Let Jinkx Monsoon and BenDeLaCreme Usher You Into Hell (the Holiday Season)

The drag performers’ holiday show gets weirder and more spectacular every year. They shared the secrets of their upcoming sci-fi Christmas extravaganza, which takes inspiration from 'Tales From the Crypt' and 'Freaky Friday.'

Let Jinkx Monsoon and BenDeLaCreme Usher You Into Hell (the Holiday Season)
Photo by Mettie Ostrowski.

The most famous Christmas show in the U.S. at this point is probably Mariah Carey’s holiday spectacular—but, believe it or not, it is not even close to the campiest. That distinction goes to the Jinkx and DeLa Holiday Show, created and performed by the drag stars Jinkx Monsoon and BenDeLaCreme, who have been touring on their love of Christmas for eight years, creating a brand-new holiday spectacular each season (and, in 2020, an accompanying television special and soundtrack). And because they’re singers and dancers and all that jazz, each show is brimming with music, often parodies of the big songs of the year—I recommend last year’s big blowout spoof on Beyoncé’s “Texas Hold ‘Em.” For this year’s tour, though, they stuck to the classics and cooked up a typically wacky theme based on sci-fi and horror classics like Tales from the Crypt and Twilight Zone. (Sci-fi Christmas? I’ll take two, please.)

I videochatted with Jinkx and DeLa in October, a few months after Jinkx finished up her Broadway star turns in Oh, Mary! and Pirates! The Penzance Musical. We spoke about what to expect in this year’s holiday tour, the lack of a big unifying pop song in 2025, how Christmas songs are the last remaining musical monoculture, and how they come up with the original parody songs for their show. “Sometimes it means me coming up with a really funny idea and going, ‘This is a DeLa song,” Jinkx told me. “Or when she’s like, I think you should just sing ‘Santa Baby,’ but make it about fucking Krampus. And I’m like, ‘Thank you, DeLa. That’s all I needed. It was right in front of me and I just needed you to say it.”

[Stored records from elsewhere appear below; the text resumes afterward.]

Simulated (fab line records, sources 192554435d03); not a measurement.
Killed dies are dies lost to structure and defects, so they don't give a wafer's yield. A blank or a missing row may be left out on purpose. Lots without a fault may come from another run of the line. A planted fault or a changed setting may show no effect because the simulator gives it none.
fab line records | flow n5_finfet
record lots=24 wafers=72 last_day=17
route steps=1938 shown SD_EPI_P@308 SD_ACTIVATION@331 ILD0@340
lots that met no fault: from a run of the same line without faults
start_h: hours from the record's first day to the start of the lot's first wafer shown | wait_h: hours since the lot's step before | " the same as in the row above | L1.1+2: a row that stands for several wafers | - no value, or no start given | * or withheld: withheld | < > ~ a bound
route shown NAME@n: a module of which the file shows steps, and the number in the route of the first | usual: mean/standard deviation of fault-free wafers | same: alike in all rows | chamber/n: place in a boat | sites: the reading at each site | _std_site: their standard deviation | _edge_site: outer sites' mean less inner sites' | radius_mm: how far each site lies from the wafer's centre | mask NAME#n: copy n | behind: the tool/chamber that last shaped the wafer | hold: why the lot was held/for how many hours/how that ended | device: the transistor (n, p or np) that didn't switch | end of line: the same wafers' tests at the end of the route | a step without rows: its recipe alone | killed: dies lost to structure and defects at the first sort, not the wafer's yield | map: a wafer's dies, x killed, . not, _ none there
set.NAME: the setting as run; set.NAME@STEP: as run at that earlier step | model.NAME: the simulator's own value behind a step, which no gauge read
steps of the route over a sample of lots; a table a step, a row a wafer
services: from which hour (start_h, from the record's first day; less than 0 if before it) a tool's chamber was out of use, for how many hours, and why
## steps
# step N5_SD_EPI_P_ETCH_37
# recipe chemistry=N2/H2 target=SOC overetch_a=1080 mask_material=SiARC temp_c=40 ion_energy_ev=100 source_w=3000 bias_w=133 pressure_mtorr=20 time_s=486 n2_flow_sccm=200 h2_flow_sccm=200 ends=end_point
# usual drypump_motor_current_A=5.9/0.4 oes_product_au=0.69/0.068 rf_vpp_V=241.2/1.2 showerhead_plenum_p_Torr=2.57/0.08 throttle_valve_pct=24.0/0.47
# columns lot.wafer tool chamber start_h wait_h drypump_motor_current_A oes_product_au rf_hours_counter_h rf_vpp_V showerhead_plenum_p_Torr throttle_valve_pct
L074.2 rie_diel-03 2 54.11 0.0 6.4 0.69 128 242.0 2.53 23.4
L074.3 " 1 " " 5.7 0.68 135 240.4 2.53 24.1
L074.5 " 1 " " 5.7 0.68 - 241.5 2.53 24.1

Jinkx dancing The Nutcracker onstage in 2024. (Photo by Santiago Felipe)

Hearing Things: I’ve seen the holiday show before, and I know it changes every year, but 2025 is quite special in a hellscape kind of way. How do you intend to bring holiday cheer in this cursed year?

Jinkx: By leaning into the cursed.

Ben DeLaCreme: This question comes up every year, because every year is worse than the last one. Every year it’s like, How are you possibly gonna tackle this? How do you sing and dance and find joy through all of this? And the answer is the same, which is: you sing and dance and find joy. That’s how we keep going through it, that's how we have the energy to fight what's happening. We never shy away from what's happening in the world, but we also understand our duty to bring a safe space and a little breather for everyone, and then use that energy to continue heading where we all need to head.

I feel that. What was the process of creating the music for this year’s show?  

Jinkx: Every year, we just kind of make it up new. We follow the vibes we're getting from the zeitgeist. That’s such a vague way of answering it, but some years there is a song that is monoculturally the song of the year, so we’d be silly not to incorporate a parody of that song. However, there’s also years like this year where there's not necessarily something like that, and it’s something DeLa brought up to me on one of our first writing sessions: What are we going to do with there not being a song of the year? So we go back to the basics—which, as drag queens, we have a very esoteric and eclectic catalog of music between us and we talk about each moment and what’s the best song for this moment, either contextually or lyric-wise. Sometimes that’s a classic Christmas carol with just god-awful, absurdist lyrics that you would never imagine set to that tune—and sometimes it’s a pop song with the stupidest, sugariest, candy-coatedest Christmasy lyrics set to, you know, pop punk.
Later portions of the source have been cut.